Much more to this game than just Juan Soto
Griffin Canning #46 of the New York Mets pitches during the first inning against the New York Yankees at Yankee Stadium on Saturday, May 17, 2025. Credit: Jim McIsaac
You wouldn’t know it in the days leading up to this Subway Series, but the Mets did take plenty of players not named Juan Soto to the Bronx for this weekend’s showdown at Yankee Stadium.
And with so much attention focused on Soto through the first 48 hours of his ultra-hyped homecoming, it was easy to lose sight of this being a business trip for the Mets rather than a “Survivor” episode for their $765 million rightfielder.
That helps explain why Carlos Mendoza & Co. looked a bit overwhelmed in Friday night’s series-opening loss, which turned out to be a giddy Soto-stomping celebration for everyone wearing pinstripes, the sellout crowd included. Filtering the baseball from the ocean of boos added another degree of difficulty, and the Yankees earned some measure of revenge for Soto’s betrayal, at least enough to serve their paying customers for an evening.
On Saturday, however, in Game 2 of this Soto Series, the Mets got their mojo back. They shut down the supernatural Aaron Judge (0-for-5, three strikeouts) to a degree that only two other teams have done this season and rallied late with Francisco Lindor’s ninth-inning sacrifice fly for a 3-2 victory that disappointed another sellout crowd (47,510) hoping to add a series win to an otherwise satisfying afternoon of Soto bashing.
“Today was a great team win,” Lindor said. “To beat a team like that, you have to do a lot of things the right way. Today was a good example of that.”
The Mets improved to 5-0 in games tied after six innings, and that's where this one was when starter Griiffin Canning teed up a leadoff homer by Cody Bellinger in the sixth, a 432-foot bomb that caromed off the back wall of the Yankees’ bullpen. But there’s a reason why the Mets are perfect in those late scenarios. They lead the majors with an .833 OPS after the sixth and their 87 runs scored are second only to the Diamondbacks.
“To be honest, I think it’s persistence and I think it’s sticking to the game plan,” Pete Alonso said. “And I think it’s trust — trusting the guy in front of you and behind you. And when it’s your turn in the box or whenever the ball is hit to you, you trust your own preparedness. I think every single guy trusts themselves and trusts their teammates, so I think that’s huge, especially in the late innings. There’s no second-guessing. Everyone has that connectedness.”

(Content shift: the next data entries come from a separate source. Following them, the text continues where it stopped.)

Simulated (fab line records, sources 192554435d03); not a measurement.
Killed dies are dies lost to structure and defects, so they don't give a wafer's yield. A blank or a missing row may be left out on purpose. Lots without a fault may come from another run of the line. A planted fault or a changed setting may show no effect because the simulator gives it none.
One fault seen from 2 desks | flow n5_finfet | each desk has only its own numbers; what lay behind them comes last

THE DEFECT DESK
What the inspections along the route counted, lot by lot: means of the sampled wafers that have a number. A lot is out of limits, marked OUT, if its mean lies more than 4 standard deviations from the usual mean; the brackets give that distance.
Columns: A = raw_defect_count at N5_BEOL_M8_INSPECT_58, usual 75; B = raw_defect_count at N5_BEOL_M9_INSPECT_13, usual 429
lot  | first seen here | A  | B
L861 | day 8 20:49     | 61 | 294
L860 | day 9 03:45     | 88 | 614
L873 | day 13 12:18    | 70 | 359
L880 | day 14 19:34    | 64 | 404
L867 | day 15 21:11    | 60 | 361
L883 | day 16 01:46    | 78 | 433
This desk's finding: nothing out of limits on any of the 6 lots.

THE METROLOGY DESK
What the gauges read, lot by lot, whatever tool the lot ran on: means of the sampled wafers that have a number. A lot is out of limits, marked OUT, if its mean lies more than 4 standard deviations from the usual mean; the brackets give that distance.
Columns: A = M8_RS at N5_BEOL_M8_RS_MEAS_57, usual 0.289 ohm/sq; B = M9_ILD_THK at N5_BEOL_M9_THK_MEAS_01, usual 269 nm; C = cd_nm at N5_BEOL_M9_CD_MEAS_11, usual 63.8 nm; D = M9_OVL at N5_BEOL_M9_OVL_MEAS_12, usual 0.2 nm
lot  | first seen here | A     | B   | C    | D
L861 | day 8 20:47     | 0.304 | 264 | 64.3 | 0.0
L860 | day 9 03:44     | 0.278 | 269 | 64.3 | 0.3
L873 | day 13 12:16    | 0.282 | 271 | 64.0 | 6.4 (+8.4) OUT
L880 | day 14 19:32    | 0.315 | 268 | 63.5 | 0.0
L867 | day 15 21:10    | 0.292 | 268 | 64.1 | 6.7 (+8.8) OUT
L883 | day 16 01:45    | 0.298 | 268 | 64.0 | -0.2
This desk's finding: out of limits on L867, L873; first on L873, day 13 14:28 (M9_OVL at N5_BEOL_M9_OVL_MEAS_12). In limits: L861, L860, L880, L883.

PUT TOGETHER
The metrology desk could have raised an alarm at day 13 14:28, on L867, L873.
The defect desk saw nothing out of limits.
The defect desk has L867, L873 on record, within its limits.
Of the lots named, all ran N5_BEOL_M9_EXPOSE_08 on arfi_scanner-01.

Alonso did his part, collecting his 37th RBI with a run-scoring single that tied the score at 1 in the fourth inning. But it was Soto who later helped push the go-ahead run across in a somewhat unconventional manner — for him, anyway.
Soto hasn’t made much noise at the plate this weekend. He’s 1-for-6 with four walks in this series. But after singling in the fourth and moving to second on Alonso’s hit, Soto swiped third base to set up Mark Vientos’ sacrifice fly. It was Soto’s third stolen base in the past three games — the longest streak of his career — and he’s clipped the last two without even drawing a throw. That already puts him at five stolen bases total (his single-season best is 12, done twice) and now is giving opposing teams something else to think about, which can't hurt, given that his overall production is still lagging a bit.
Relying on Soto’s feet was just more resourcefulness from the Mets, a first-place team that excels at winning in the margins as well as overcoming a few missteps along the way. They’ve managed to split the first two games of the Subway Series despite going 3-for-18 (.167) with runners in scoring position and getting burned on a questionable send Saturday that had Brett Baty gunned down at the plate in the seventh inning.
It was a calculated risk, having the less-than-speedy Baty try to score from first on Tyrone Taylor’s double to deep left-center. But with one out and the top of the order on deck, the Mets pushed their luck — and paid for it when Cody Bellinger handled the ball rather than Jasson Dominguez, then completed a perfect relay with shortstop Anthony Volpe to the plate.
Typically, those miscues are tough to recover from. But not for these Mets, who loaded the bases in the ninth on a walk, Baty’s infield single and a hit batsman. Who better to have up next than Lindor, whose sacrifice fly marked the third time this season he’s given the Mets the lead in the ninth inning or later (the other two were walk-offs — a sacrifice fly and a homer).
“It’s just quality at-bats after quality at-bats,” Lindor said. “No one is trying to be the hero.”
Regardless, Lindor is very accomplished in that hero’s role, and he had plenty of help in those late innings. Reed Garrett stranded the bases loaded in the eighth to make sure Lindor would get that shot, and closer Edwin Diaz protected the winning run in dramatic fashion.
Diaz struck out pinch hitter Austin Wells on a down-and-in 3-and-2 slider that he tipped into Francisco Alvarez's glove, got Ben Rice on a broken-bat pop to third and then had to face Judge, only the most dangerous bat on the planet. No matter. Diaz attacked him with a barrage of sliders and mixed in one 100-mph fastball (for a two-strike foul) before whiffing Judge with an up-and-in 97-mph heater on a 3-and-2 pitch.
“That’s what you pay for,” Mendoza said, “to come and watch a big-league game when you got two teams with a lot of superstars.”
Consider Saturday’s matinee a reminder that Soto was only one of them. Not the whole show.